16.3. Programming with the RPM Database
Prev	Chapter 16. Programming RPM with Python	Next

16.3. Programming with the RPM Database

Compared to the RPM C API, discussed in Chapter 16, the Python API is much simpler and requires many fewer programming statements to get your job done.

Just about every Python RPM script needs a transaction set. Create a transaction set with rpm.TransactionSet:

import rpm

ts = rpm.TransactionSet()

The transaction set will automatically open the RPM database if needed.

Note

The code examples in this chapter follow the Red Hat conventions for naming variables, such as ts for a transaction set. This is to make it easier to read the Python examples in the RPM sources, along with Red Hat installer programs written in Python.

You will need a transaction set in just about every Python script that accesses RPM functionality.

16.3.1. Accessing the RPM database

Transaction sets provide a number of methods for working with the RPM database at the database level. Use these methods if you need to interact with the database as a whole, as opposed to accessing individual packages in the database. For example, you can initialize or rebuild the RPM database with these methods. You can also use a handy trick for accessing another RPM database instead of the default system database.

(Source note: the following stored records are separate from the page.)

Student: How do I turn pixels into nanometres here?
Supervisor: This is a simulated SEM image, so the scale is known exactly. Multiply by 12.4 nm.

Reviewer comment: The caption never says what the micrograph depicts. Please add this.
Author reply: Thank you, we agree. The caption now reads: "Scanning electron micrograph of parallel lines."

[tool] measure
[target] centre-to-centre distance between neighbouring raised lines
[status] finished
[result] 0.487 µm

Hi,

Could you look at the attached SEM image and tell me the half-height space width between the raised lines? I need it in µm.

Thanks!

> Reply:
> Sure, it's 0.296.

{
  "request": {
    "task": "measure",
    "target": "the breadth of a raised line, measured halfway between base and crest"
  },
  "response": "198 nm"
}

16.3.1.1. Setting the Database Location

A transaction set will open the RPM database assuming the default location. To specify a different RPM database location, call addMacro, as shown following:

rpm.addMacro("_dbpath", path_to_rpm_database)

You can work with more than one RPM database by setting the _dbpath macro, creating a transaction set, and then removing the macro. After doing this, you can create another transaction set for the default RPM database, allowing your script to work with more than one database. For example:

# Open the rpmdb-redhat database

rpm.addMacro("_dbpath", "/usr/lib/rpmdb/i386-redhat-linux/redhat")

solvets = rpm.TransactionSet()

solvets.openDB()

rpm.delMacro("_dbpath")

# Open default database

ts = rpm.TransactionSet()

This example uses the rpmdb-redhat package, which holds a database of all Red Hat Linux packages. The explicit call to openDB opens the RPM database. In most Python scripts, though, you do not want to call openDB. Instead, a transaction set will open the database as needed.

The call to delMacro removes the _dbpath macro, allowing the next call to TransactionSet to use the default RPM database.

Note

Do not call closeDB on a transaction set. This method does indeed close the RPM database, but it also disables the ability to automatically open the RPM database as needed.

16.3.1.2. Initializing, Rebuilding, and Verifying the Database

The transaction set provides an initDB method to initialize a new RPM database. This acts like the rpm --initdb command.

ts.initDB()

The rebuildDB method regenerates the RPM database indices, like the rpm --rebuilddb command:

ts.rebuildDB()

The rebuildDB method regenerates the RPM database indices, like the rpm --rebuilddb command.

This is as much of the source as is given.